The G92 Architecture Rumours & Speculation Thread

Status
Not open for further replies.
I agree. GX2 style sure does seem unappealing but i think it may be true. Remember the GX2 style waterblocks at cebit during march?

But something is fishy. We are obviously not seeing the "missing link". Novemeber is coming and soon, and not a single G92 die/pcb or anything thing concrete has been leaked yet.

Could we be in for another big surprise as in G100 hitting us earlier than we thought (early in schedule)? or a mistake on nVIDIA's part which i doubt because why would they want to loosen their grip on ATi/AMD?

If they are still sticking with the 8 series moniker (8700 - G92), then could it be possible that the next gen architecture is just around the corner for nVIDIA and i.e scrapping plans for G9x refreshes in favor of the G100 all things considered?

AFAIK G100 has yet to tape out so it would be kind of hard to launch it in only a month and a half...
 
I'd argue that in your example, you'd be looking for 1 out of 2 packets in 100 apartments, which is just as hard to 1 in 50, except maybe for some extra hide-outs in the interconnecting hallways.

Seriously, I have worked on chips with very similar arrangements: a large basic building block duplicated 12 times with a central crossbar going to a memory controller. Adding building blocks can increase the chance of unexpected performance loss here or there due to some freak interactions or due to bugs in the interconnect, but the vast majority of debugging work happens on the individual cores. It's the same divide and conquer approach as initial pre-silicon verification: debug individual cores first. Then move on to interaction cases. You'll see most problem when going from 1 to 2 cores, but past that going from 2 to 12 is painless.
I don't see why it would be different for a GPU.


I wouldn't be surprised if the GTS vs GTX ratio of a wafer is close to 10 to 1, if not higher, so the GTS will have the most influence on overall margins. $280 isn't that unreasonable, right? Yet given the high expected yields (due to massive redundancy), margins on that should be really good.
Why couldn't you use the same story for even larger monolithic chips?

Well, seems you have the upperhand, as I haven't worked on chips at all:D. Anyhow, I guess both of us will have to wait and see what choice the IHVs make, as they're in a tad bit better situation to evaluate the benefits and weaknesses of either approach, eh?:)
 
Well, seems you have the upper hand, as I haven't worked on chips at all:D. Anyhow, I guess both of us will have to wait and see what choice the IHVs make, as they're in a tad bit better situation to evaluate the benefits and weaknesses of either approach, eh?
Even after years of seeing proof of accelerating technology miracles, it's surprisingly hard to envision what will be technologically possible even just a few years ahead. 30" LCD screens with 4M working pixels? Ultra-high DPI color screens in a cell phone with high quality video play back? Hell, just a year ago, I wouldn't have thought it possible to profitably produce larger-than-400mm2 dies for a consumer product!

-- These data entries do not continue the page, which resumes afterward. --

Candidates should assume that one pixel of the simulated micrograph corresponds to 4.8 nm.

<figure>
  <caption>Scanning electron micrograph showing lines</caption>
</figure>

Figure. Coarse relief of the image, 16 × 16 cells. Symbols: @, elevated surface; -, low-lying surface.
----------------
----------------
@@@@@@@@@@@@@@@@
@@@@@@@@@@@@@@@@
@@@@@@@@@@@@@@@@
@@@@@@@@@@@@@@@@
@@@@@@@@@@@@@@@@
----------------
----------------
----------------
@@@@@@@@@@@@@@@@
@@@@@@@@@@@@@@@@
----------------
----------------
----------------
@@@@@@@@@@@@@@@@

It's really the same with development: looking back just 5 years ago, it's a miracle we got chips working with the primitive validation techniques we were using back then. Yet verification methodologies are advancing so quickly that most design companies have a hard time staying up-to-date with the latest and greatest. These days, the holy grail is in formal methods, where you try to prove mathematically that you logic is correct under all states and conditions. It's pretty hard to get right and requires a very specific kind of expertise that's not commonly available, but it's incredibly powerful when it works.

I can't back this up with numbers, but my feeling is that despite the increasing amount of transistors per chip, the amount of bugs per transistor per chip and even numbers of bugs per chips has been going down. (The correctness of the software needed to control them is a whole other issue!)

All this to say: don't bet against 1 billion and larger chips. 2 or 3 years from now, the discussion will probably look so very quaint. ;)
 
I'd bet on billion-transistor GPUs, within 2 process nodes.
It's already been done for Itanium, but the markup for chips of that size is very high.
Whenever the die size for a billion transistor GPU falls at or below G80, I'd figure it would be a good bet.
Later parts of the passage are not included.